Insurance brokerage Brown & Brown reported net income increased 5 percent in the 2006 fourth quarter, but profits were cut into by a settlement ending a contingency fee investigation, an executive said.

Daytona Beach, Fla.-based Brown & Brown reported net income in the quarter increased $1.9 million from $36 million to $38 million. Net income per share rose 2 cents, from 25 cents to 27 cents. Revenues rose 9 percent, or $18 million, from $197 million to $215 million.

During an analyst’s conference call today, Cory T. Walker, chief financial officer, said income would have risen 15 percent in the quarter if the company had not agreed to pay $5.8 million to settle allegations that it did not disclose to customers fees and commissions it received from carriers.

The company announced in early December it reached the settlement with the state of Florida ending the probe. The broker neither accepted nor admitted any wrongdoing in the case.

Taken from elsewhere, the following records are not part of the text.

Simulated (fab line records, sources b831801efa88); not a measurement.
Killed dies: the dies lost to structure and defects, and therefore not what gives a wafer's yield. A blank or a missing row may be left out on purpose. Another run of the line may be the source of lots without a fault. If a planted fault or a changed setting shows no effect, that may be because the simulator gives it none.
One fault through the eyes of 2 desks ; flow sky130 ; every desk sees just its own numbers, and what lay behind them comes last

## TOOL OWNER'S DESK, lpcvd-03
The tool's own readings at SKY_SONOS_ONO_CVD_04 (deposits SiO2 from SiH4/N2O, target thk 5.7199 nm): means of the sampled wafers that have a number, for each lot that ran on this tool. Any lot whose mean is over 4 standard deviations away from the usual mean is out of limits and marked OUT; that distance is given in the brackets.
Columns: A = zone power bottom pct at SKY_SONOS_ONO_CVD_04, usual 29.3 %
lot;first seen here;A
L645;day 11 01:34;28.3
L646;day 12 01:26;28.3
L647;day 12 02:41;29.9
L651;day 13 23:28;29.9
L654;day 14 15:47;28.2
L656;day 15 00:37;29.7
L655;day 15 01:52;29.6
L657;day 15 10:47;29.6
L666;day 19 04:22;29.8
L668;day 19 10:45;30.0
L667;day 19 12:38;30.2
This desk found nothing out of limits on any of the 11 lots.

For the year, Brown & Brown reported net income increased 14 percent, or $22 million, going from $151 million to $173 million. Earnings per share rose 14 cents from $1.08 to $1.22. Revenues rose 12 percent, or $92 million, from $786 million to $878 million.

Organic growth in the quarter rose 2.5 percent, with Florida retail showing the greatest increase at 15 percent, while national retail dropped 1.7 percent and western retail dropped 8.4 percent.

J. Hyatt Brown, chairman and chief executive officer, said the markets are very competitive at this point, but termed competition in the West as “kind of a blood battleground for us” especially in the area of workers’ compensation.

However, he said he did not believe the competition for business as prices trend lower is as bad as what took placing during the 1980s soft market.

“It’s not worse than any other year,” he observed of the past soft market cycle.

Producers, he noted, are seeing some increases in their commissions on some lines to compensate for the loss in premium price, but it is only minor movement that may grow as the pricing falls.

“This is America,” said Mr. Brown. “It’s a competitive society; it will work out.”

On the question of the impact of changes made in the ability of the state’s residual market to write property business in Florida, Mr. Brown said that legislation giving Citizens Property Insurance Corporation the ability to compete against standard line carriers has good and bad points.

He said it is opening up some competition in the state on upper layers of reinsurance coverage. He also said writing condominium coverage will be more reasonable.

On the negative side, it is more expensive to do business with Citizens because it is less efficient than working with standard line carriers, he said. Mr. Brown also felt that Citizens would make pricing more competitive on the wholesale side of the business, where the firm has brokering business.

The major question waiting to be answered, Mr. Brown said, is how the rules being drawn up by the state’s insurance department to implement the legislation will ultimately affect business. Until then, there will continue to be a feeling of anxiety among some in the industry, he said.

One positive note Mr. Brown observed is that the absence of hurricanes hitting the United States last year has freed up some capacity on both the admitted and nonadmitted property market for wind coverage, causing prices to dip or at least allowing customers to increase terms without price increases.